General grounds for refusal of immigration application

If you have had your immigration application refused it can be a terrible blow for you and your family. If you have been waiting for a decision on your spouse visa or your settlement application for Indefinite Leave to Remain it can be that much harder to hear that your Spouse Visa or ILR application was refused on the general ground that you made a ‘false representation’. Often applicants are at a complete loss to understand what the Home Office thinks amounted to a ‘false representation’ on their Spouse Visa or other immigration application form. In this blog we look at the Home Office definition of ‘false representation’ and how to best challenge it.

immigration appeal solicitors

If you have had your immigration application refused on the grounds of false representation then our specialist immigration appeal solicitors can look at your best options, whether it is a Spouse Visa refusal, Permanent Residence refusal or other type of immigration application. Call us on 0203 959 9123 or contact us using our online enquiry form.

Getting your immigration application right

We meet many immigration applicants who have tried to make their own application or who haven’t used a specialist immigration solicitor and had their application rejected. Sometimes the application is rejected for something relatively minor, such as not providing the right supporting documents for your British citizenship application and in other cases where the Home Office say false representations have been made on the visa or settlement application form.

Whatever the reason for the immigration refusal, a rejection of your application just adds to costs and delay so it pays to take the time to get the application right first time round by using a specialist immigration solicitor and listening to their advice on how best to secure your visa or settlement application.

What is a false representation in an immigration application?

The Home Office uses a precise definition of false representation developed from immigration appeals case law when deciding whether or not false representations have been made.

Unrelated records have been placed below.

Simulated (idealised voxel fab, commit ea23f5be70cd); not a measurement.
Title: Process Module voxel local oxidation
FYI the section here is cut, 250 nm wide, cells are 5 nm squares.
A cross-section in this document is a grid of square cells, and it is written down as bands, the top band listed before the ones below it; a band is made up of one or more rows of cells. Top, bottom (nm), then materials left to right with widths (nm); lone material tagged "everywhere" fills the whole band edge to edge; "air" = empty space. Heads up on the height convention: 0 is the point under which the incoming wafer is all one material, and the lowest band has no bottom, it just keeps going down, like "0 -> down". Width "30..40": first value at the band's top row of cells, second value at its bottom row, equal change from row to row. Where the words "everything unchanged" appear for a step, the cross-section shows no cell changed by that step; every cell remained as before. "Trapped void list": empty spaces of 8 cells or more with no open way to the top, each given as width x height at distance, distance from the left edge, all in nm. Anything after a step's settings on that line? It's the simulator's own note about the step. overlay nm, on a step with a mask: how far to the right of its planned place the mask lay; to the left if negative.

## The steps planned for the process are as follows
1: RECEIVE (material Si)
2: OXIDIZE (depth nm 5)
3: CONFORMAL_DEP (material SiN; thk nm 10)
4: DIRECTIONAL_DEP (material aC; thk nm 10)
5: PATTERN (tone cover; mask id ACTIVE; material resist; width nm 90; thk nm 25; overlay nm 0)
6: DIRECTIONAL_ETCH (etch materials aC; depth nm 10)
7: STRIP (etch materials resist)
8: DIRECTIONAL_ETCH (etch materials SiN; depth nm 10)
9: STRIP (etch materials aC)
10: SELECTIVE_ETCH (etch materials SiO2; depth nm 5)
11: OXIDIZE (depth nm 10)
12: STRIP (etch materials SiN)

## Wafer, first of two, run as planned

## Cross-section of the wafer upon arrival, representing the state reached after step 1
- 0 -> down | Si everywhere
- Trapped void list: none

The immigration appeal courts have said that to refuse an immigration application on the grounds of false representations ‘Dishonesty or deception is needed, albeit not necessarily that of the applicant, to render a ‘false representation’ a mandatory ground for refusal.’

‘False representation’ is defined as ‘information provided, usually in support of an

application, with the intention to deceive’.  However, Home Office guidance states that a Home Office official must not refuse an immigration application because false representations have been made, or material facts not disclosed, unless the Home Office official is satisfied that dishonesty or deception is involved.

Whilst an allegation of dishonesty or deception must not be made unless there is evidence to support the allegation, false information in an immigration application can still result in a refusal under the immigration Rules where there is no evidence of dishonesty or deception.

The Home Office guidance also states that if the information provided in the immigration application is incorrect but there is insufficient evidence of dishonesty

and deception then the immigration application must be considered for refusal on eligibility grounds.

immigration appeal solicitors

If you have had your immigration application refused on the grounds of false representation then our specialist immigration appeal solicitors can look at your best options, whether it is a Spouse Visa refusal, permanent residence refusal or other type of immigration application. Call us on 0203 959 9123 or contact us using our online enquiry form.

False representation by third party

For an immigration application to be refused on the grounds of false representation the representation doesn’t need to have been made by the visa or settlement applicant. It can be made by a third party.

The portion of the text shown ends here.